1. How did you start your career in the construction industry?

At the age of 20 I was working for the Ministry of Defence on a US air force base. My mother was working for Tarmac Construction at the time, building the M40, and a member of their construction team offered me a role as a site accountant. This role took me to Swindon, Devon & Cornwall, and Kent mainly administering site costs for large road projects.


A few years later a Project QS offered me the chance to enrol on a QS training programme, which I duly accepted. I took a substantial salary cut at the time and undertook five years of professional QS training.


2. Describe a typical working day for you.

If not on a critical client assignment, where I would be devoting 100% of my efforts, a typical day would be split into three roles:

1. Director of a business and manager of people

In this role I am a quasi-HR administrator, a quasi-accountant, a quasi-purchaser etc

2. Active quantity surveyor, dispute resolver/avoider, and expert advisor

I would typically have three or four client work assignments at any one time. This can involve

a-assessing and advising on contract terms and conditions (pre-contract)

b-producing training notes and implementing training sessions

c-advising on client submissions (claims, notices, CEs, Variations, Eot, Etc)
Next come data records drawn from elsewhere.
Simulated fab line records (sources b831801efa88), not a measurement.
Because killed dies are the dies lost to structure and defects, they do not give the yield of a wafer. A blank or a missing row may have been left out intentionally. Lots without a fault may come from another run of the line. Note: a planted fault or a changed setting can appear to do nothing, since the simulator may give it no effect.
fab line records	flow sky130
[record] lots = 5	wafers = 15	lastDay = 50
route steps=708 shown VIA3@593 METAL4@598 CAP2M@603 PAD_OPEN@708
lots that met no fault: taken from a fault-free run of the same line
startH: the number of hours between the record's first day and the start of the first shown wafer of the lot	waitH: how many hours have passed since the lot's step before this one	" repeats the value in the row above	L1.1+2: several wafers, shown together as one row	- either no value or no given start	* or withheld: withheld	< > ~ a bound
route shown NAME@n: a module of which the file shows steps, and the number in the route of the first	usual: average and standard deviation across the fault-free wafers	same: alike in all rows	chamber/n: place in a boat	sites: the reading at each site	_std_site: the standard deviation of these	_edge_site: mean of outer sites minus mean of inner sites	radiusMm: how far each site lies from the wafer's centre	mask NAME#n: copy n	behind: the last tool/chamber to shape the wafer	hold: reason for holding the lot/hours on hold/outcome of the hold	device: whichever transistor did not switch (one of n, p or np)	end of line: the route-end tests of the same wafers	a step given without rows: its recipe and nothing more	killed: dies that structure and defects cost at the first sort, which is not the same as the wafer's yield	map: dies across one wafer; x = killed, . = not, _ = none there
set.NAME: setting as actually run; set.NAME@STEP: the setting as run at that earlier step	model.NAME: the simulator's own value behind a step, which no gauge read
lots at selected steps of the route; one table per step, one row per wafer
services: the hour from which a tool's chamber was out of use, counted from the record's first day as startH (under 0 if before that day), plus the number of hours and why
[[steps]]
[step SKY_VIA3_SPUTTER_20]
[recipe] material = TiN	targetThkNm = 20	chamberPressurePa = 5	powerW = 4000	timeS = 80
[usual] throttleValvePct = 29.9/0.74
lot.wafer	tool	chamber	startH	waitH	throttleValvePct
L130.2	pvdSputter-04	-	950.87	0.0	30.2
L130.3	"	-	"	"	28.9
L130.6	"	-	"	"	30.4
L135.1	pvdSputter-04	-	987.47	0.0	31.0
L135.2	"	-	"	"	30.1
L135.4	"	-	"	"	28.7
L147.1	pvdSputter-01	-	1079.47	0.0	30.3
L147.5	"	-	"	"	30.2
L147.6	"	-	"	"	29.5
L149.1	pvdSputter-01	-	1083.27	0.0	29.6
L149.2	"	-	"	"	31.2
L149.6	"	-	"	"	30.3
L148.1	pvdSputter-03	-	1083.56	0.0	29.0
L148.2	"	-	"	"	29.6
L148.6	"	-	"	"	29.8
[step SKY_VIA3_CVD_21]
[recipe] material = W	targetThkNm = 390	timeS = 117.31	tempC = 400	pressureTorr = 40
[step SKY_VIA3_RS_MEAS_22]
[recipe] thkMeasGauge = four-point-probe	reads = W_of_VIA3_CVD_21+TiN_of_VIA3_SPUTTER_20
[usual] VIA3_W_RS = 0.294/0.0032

d-drafting/managing adjudication submissions, liaison with solicitors, and acting as a quantum expert

3. Advisor to my surveying team, offering solutions and assisting with their own client requirements


As a yearly average, about 80% of my work is client-based and 20% is running and managing GVE. This, I suspect, is more client work than many consultancy managing directors but I do genuinely enjoy my client-facing work.


3. What is the most memorable construction project you have been involved in and why?

Probably my first Project QS role at Wylfa Nuclear Power Station. For the first time a project’s finances, and to some extent its success or failure, was my responsibility (with other senior managers on the project). That was equally a huge challenge and a task I found stimulating and rewarding.

4. What is your vision for your industry in the future?

I sincerely hope the whole construction industry takes the lead in green initiatives. The people, the animals, and the plants on this great planet of ours deserve a prosperous and healthy future. I am already seeing a change in the methods of delivering major infrastructure works – despite the protests, as valuable as they are to seek balance, I know the HS2 team take pride in the delivery of that project in an environmentally stable and sustainable manner. We will no doubt see much of the same at the second Thames Crossing and Stonehenge Tunnel projects.


5. What advice would you give an aspiring quantity surveyor?

I have four main pieces of advice for any aspiring quantity surveyor:

· For the first five years keep your head down, work hard, accept any-and-all advice and guidance, self-study and try to always be the go-to person in your team

· Accept all tasks, no matter how mundane they may sound, and do them with a high degree of ‘gusto’

· Set up your own personal folder of all construction-related matters, including technical, contractual, and legal – continuously develop this file with as many perspectives as possible

· Always ask your seniors to give you tasks that stretch your current abilities ‘to the max’. Do not be afraid to make mistakes and get things wrong – but do learn from them!


Once established in your role make yourself known, go to events, write articles, join groups – become the best surveyor you can be!